Paul Simon says, let First Tee run the Augusta Municipal Golf Course, aka "The Patch", and it will make money for his organization and the city...after a $2 million renovation.
For some city leaders, Simon's proposal makes the most sense.
"We're talking about turning revenue, bringing in new revenue for Augusta-Richmond County. It's risk-reward, but you have to pay to play. But in this particular case, this is the best deal that I've seen in the city, [in the] years that I've been up here on this commission," says Simon.
Augusta Commissioners were holding a work session Monday to discuss the First Tee proposal.
Simon has made some changes from his original proposal: reducing the contract length, and agreeing to have the city take a greater split of revenues if the course makes money. The city, though, would be responsible for all losses.
But, Anthony Griffin says...not so fast. The Grovetown businessman has another proposal for "The Patch". He also wants to partner with the city to create a state-of-the-art practice and golf facility at the course. Yes, he still wants $2 million in city money, but he says he will put up $5 million of company money into the golf course.
"If they give us a letter of intent, and give us the $2 million and go ahead and move forward with ours, we'll sit down with our bankers and financial people. Let's move, we are ready to start...the sooner the better," said Griffin, whose plans include a double decker lighted driving range, a fitness center, and having a restaurant and a coffee shop at the course.
But, Commissioner Grady Smith says these two proposals require millions of city money, which is something he doesn't want to pay for at "The Patch".

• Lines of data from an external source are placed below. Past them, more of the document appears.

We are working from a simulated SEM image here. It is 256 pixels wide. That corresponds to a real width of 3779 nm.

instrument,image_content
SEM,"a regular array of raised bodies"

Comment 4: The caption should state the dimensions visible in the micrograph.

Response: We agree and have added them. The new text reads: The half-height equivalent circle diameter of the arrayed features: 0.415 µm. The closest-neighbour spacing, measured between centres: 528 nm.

"Let's make everybody earn what they do, not these big giveaways at government expense," says Smith.
Smith says, unlike First Tee or Griffin's proposals, he's been contracted by two local groups willing to lease the course and put up their own money.
"A group of people who have substantial money and know the folks who have it, who want to come in and do something back for Augusta, because Augusta and the CSRA have been great to them," Smith says.
But, these are 11th hour proposals with the Commission scheduled to vote on the First Tee proposal at the August 6th meeting.
Commissioners seem divided on what course to take at "The Patch", with the options being partner with First Tee, or going back out for other proposals, or to keep the operation in-house as part of the Augusta Recreation, Parks, and Facilities Department.